Forecasters tracking first-ever South Atlantic hurricane

By Jack Williams,

The first hurricane ever known to have formed over the South Atlantic Ocean could threaten the coast of Brazil by early next week.

First South Atlantic hurricane ever known is at the lower right.

NOAA GOES satellite

Satellite images "give all the appearance of a hurricane" with sustained winds faster than 75 mph, says Jack Beven of the U.S. National Hurricane Center in Miami. But no ships have reported wind speeds from anywhere near the storm.

He and other hurricane specialists at the Center are helping Brazil's civilian and military forecasters track and predict the storm, something Brazilian meteorologists have never had to do.

Friday afternoon the storm was centered about 260 miles east of Florianopolis, Brazil, and is likely to continue moving slowly to the west and maybe turn to the south to miss Brazil completely. (Related: Forecasts for Florianopolis, Brazil)

While the National Hurricane Center is working with Brazilian meteorologists, Brazil would issue any needed storm advisories.

"We are trying to run our hurricane forecast models, but they are structured for the North Atlantic," Beven says. "Some just flat out refused to run."

Computer models that are working disagree with one saying the storm could hit Brazil, and the other two saying it should turn to the south, but with the two disagreeing on how close to land it will be when it turns.

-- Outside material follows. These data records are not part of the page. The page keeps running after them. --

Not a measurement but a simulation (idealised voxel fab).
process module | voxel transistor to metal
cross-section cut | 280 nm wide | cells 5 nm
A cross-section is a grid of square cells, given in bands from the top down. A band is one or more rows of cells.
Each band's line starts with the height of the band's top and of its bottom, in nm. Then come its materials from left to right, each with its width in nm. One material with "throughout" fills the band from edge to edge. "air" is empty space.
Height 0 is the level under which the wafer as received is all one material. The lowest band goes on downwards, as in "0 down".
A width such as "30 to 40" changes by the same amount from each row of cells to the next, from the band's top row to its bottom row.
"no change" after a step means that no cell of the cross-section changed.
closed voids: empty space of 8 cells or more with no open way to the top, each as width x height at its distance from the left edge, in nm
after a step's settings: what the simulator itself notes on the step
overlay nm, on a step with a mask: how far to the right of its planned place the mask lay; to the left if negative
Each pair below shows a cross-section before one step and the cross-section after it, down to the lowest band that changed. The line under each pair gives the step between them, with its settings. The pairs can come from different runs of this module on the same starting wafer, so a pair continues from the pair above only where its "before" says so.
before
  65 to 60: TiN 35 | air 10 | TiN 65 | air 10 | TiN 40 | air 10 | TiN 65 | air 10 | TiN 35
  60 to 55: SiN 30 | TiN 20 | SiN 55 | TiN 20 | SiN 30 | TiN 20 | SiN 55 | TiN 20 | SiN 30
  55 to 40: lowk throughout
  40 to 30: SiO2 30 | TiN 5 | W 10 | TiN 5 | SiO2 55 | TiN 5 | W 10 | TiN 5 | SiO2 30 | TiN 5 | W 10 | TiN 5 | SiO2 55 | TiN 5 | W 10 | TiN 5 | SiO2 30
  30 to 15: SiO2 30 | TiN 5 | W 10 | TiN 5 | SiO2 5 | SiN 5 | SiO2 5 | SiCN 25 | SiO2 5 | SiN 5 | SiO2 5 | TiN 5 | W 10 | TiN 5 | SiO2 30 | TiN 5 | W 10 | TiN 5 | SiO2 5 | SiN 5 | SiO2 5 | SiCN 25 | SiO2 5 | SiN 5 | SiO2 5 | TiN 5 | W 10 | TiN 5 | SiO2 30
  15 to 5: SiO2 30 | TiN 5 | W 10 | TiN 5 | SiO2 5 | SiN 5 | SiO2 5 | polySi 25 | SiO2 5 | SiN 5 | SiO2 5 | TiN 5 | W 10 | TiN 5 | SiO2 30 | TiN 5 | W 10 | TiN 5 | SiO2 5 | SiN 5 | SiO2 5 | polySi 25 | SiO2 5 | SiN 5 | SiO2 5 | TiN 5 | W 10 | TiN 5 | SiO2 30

The storm has no name since unlike in the parts of the world where hurricanes and similar storms are common, forecasters have never made a list of South Atlantic names.

Beven says meteorologists can't be sure that a hurricane never formed in the South Atlantic before satellites begin keeping an eye on all of the world's oceans in 1960. In fact, Bevin said, if a hurricane had formed before 1960 where the new one is now located, no one would have known about it.

Meteorologists, know of two South Atlantic storms that probably reached 39 mph tropical storm strength.

The latest formed Jan. 19 of this year east of Salvador, Brazil, but weakened before "drifting" ashore, Beven says.

A storm that formed off the coast of Africa in April 1991 is also believed to have reached tropical storm strength, but like the January storm, did not come close to growing into a 75 mph hurricane.

While the tropical part of the South Atlantic Ocean has large areas with the 80-degree or warmer ocean temperatures needed to sustain hurricanes, upper atmosphere winds are usually blowing much faster than winds near the surface or in the opposite direction. Such "wind shear" can rip apart storms before they grow into hurricanes.